Collaborative Family Law

By Val Hemminger; Westshore Lawyer, serving British Columbia

If you and your spouse are separating or thinking about separating you may be looking for a way to resolve your issues and come to an agreement outside of court.

If this is the case you may want to consider the collaborative family law process.

Collaborative Law is a process that addresses the emotional financial and legal issues that arise as you transition through the end of a relationship.

The heart of collaborative practice or collaborative divorce is to offer you and your spouse or partner the support protection and guidance of your own lawyers but to resolve disputes respectfully and without going to court.

In collaborative practice, there are three core elements:

  1. Negotiate a mutually acceptable settlement without having courts decide issues.
  2. Maintain open and transparent communication.
  3. And create shared solutions acknowledging the highest priorities- more often than not an individual’s highest priority is to move forward into the next chapter of their life repairing what can be repaired and causing little or minimal damage to themselves or their children.

As I mentioned, The legal issues are only one aspect of the challenges that arise when individuals are separating or divorcing.

The collaborative process allows you the benefit of working with other trained professionals to support you in various ways.

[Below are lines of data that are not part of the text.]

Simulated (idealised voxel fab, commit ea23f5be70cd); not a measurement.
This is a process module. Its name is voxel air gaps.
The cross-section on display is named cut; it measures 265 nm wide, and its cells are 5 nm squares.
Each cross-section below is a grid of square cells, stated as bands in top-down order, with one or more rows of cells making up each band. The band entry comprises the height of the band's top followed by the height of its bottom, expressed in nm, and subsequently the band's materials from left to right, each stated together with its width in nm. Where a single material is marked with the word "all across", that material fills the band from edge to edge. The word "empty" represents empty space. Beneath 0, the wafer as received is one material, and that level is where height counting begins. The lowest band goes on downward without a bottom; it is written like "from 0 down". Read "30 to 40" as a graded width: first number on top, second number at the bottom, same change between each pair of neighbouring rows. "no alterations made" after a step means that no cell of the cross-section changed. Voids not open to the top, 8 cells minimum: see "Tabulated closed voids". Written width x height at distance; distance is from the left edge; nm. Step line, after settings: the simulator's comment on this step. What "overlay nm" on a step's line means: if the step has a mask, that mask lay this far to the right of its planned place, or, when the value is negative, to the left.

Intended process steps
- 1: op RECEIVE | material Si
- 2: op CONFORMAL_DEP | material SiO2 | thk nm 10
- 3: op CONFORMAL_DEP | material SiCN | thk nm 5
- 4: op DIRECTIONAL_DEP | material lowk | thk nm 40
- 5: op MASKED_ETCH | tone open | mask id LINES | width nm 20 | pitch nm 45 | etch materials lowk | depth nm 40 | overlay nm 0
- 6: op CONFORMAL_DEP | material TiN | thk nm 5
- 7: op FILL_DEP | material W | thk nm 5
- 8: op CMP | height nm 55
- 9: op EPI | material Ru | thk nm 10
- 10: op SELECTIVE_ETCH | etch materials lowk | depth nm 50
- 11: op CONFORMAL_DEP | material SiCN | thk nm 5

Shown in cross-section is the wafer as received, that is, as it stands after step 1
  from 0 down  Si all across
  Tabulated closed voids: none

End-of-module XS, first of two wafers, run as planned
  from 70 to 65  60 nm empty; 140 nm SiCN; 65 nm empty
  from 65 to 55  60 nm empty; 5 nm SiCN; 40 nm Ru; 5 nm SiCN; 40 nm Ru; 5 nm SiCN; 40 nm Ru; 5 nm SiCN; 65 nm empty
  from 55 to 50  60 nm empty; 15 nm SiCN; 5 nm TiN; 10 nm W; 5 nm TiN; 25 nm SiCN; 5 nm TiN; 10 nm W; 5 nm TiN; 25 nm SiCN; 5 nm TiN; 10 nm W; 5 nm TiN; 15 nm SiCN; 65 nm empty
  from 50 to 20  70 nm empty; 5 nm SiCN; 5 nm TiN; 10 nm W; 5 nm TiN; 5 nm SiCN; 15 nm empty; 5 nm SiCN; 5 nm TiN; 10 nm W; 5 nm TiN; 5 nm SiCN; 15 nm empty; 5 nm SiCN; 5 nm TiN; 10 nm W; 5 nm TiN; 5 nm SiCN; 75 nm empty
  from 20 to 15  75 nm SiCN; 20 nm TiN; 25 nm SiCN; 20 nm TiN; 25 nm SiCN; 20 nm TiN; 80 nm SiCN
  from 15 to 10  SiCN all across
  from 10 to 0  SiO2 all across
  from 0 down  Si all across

These professionals can include financial specialist divorce coaches, child specialist that can all work together as a team for the benefit of all parties.

And you might think wow there are a lot of moving parts here it sounds complicated or it sounds expensive. However, in our experience having the appropriate support at the outset allows people the best opportunity to play an active role in decision making that will affect them for a long time to come and greatly reduces the likelihood of conflict and litigation in the future which can certainly come at a great expense.